The telegram channel was their only official communication method where they have published stolen data, and in at least one instance, held a vote on who to attack next.

The group chat is used to share stolen data (not linked to Lapsus$), tools and requests for hacking help. However, the channel is not quite a wild west…there are rules:

  1. No porn
  2. Not too much trolling
  3. No spam

But outside of these rules anything goes…

The channel is not just for English speakers, there are a significant number of users communicating in Portuguese. This is potentially a throwback to the first few public victims of Lapsus$ being the Ministério da Saúde do Brasil (Ministry of Health of Brazil) and latterly Portugal’s Impresa media group.

Given that the rise of Lapsus$ has coincided with the downfall of Raidforums, a popular entry-level hacking forum, it appears that the Lapsus$ chat has attracted a significant number of like-minded individuals.

The telegram group still bears the name of its initial victim (, we can assume that it was initially set up to share the stolen data from the Ministério da Saúde do Brasil. That has long since passed, but still, the attacks keep coming even after what many thought would be arrested that would bring about their downfall. Likewise, the doxing of one of the supposed main members of the group has also not stopped their progress.

Given the naming of the telegram channel, we can assume that their ongoing activity was not planned. One would expect that they are making it up as they go along, thinking barely one step ahead. This may be one reason law enforcement is having such problems shutting them down. There is no plan, victims are targets of opportunity and profit is not the main motivation.

It has been reported that members of the group originate from the Sim Swapping world, a relatively small sub-section of the hacking community that is specifically focused on illegally obtaining control of phone numbers and subsequently control of their linked social media accounts. These social media accounts have then been used in several high-profile scams often involving crypto. Alternatively, sim swaps have been used to gain control of specific users’ social media accounts due to a unique Twitter or Instagram handle that can then be sold in online forums. Much like Lapsus$, individuals arrested in sim swapping are largely of a similar youthful age.

This might explain the brazen attacks against mega-corporations and so far their lack of interest in regularly using these attacks for financial gain or at least it does not appear to be their main motive. Hacks of Okta and Microsoft are by far more valuable than even the most high-profile Twitter handle. The reasons for these attacks are quite bizarre. The hack of Nvidia was followed by a demand to remove all Lite Hash Rate (LHR) limitations to its Graphics Processing Unit (GPU) hash rate that prevents faster crypto mining activities. It also wanted Nvidia to publish the base codes of its GPU drivers as open-source, making them publicly accessible and openly modifiable forever. Neither of these demands would directly benefit Lapsus$ and seem more targeted at pleasing their fans and enhancing their reputation amongst the community.

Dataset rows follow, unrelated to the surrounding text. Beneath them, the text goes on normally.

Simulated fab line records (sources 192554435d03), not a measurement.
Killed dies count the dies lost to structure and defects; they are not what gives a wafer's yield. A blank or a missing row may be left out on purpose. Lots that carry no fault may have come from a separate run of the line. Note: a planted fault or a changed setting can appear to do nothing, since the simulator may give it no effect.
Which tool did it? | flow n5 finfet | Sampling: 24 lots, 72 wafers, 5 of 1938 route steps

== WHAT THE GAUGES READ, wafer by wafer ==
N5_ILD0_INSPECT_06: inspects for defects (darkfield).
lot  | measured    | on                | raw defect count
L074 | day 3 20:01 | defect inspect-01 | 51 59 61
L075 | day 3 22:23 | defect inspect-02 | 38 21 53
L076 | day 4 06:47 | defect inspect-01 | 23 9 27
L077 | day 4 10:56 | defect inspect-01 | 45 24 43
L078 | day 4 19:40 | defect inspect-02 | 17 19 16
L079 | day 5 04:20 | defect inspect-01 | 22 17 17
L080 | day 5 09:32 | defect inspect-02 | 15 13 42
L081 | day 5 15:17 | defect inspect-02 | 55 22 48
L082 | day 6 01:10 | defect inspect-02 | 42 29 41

How are they doing….what they do!

There have been a number of in-depth reports on how Lapsus$ has evaded the defenses of their victims. Researching the group, we discovered how incredibly simple some of their methods were.

The technical skills and social engineering techniques bear resemblance to those used in the sim swapping world, which is after all where they first got started.

Lapsus$ group put out a call on their telegram channel to employees at potential victim companies, as seen below:


Whilst this was widely mocked in cybercriminal communities for the lack of hacking prowess it takes to recruit insiders to simply give you access, it has been reported that this was in fact the reason Microsoft fell prey to the attack. Lapsus$’s approach may seem less sophisticated compared with advanced threats groups, but as we have witnessed, they are a force to be reckoned with. Given that Lapsus$ appears to have used this technique as early as November 2021, we can easily assume that it has been more successful than reported.

Aside from this, Lapsus$ techniques are a throwback to their sim swapping days and revolve around social engineering techniques.


Lapsus$’s methods – they seem so easy


Sim swapping involves obtaining control of a victim’s phone number by tricking the phone service provider to transfer the phone number and therefore control to another device as per the above illustration. This method requires a significant level of knowledge of potential questions posed by the phone service provider and their requisite and often personal answers. Lapsus$ likely makes use of openly available data through social media and previously breached data to answer these questions.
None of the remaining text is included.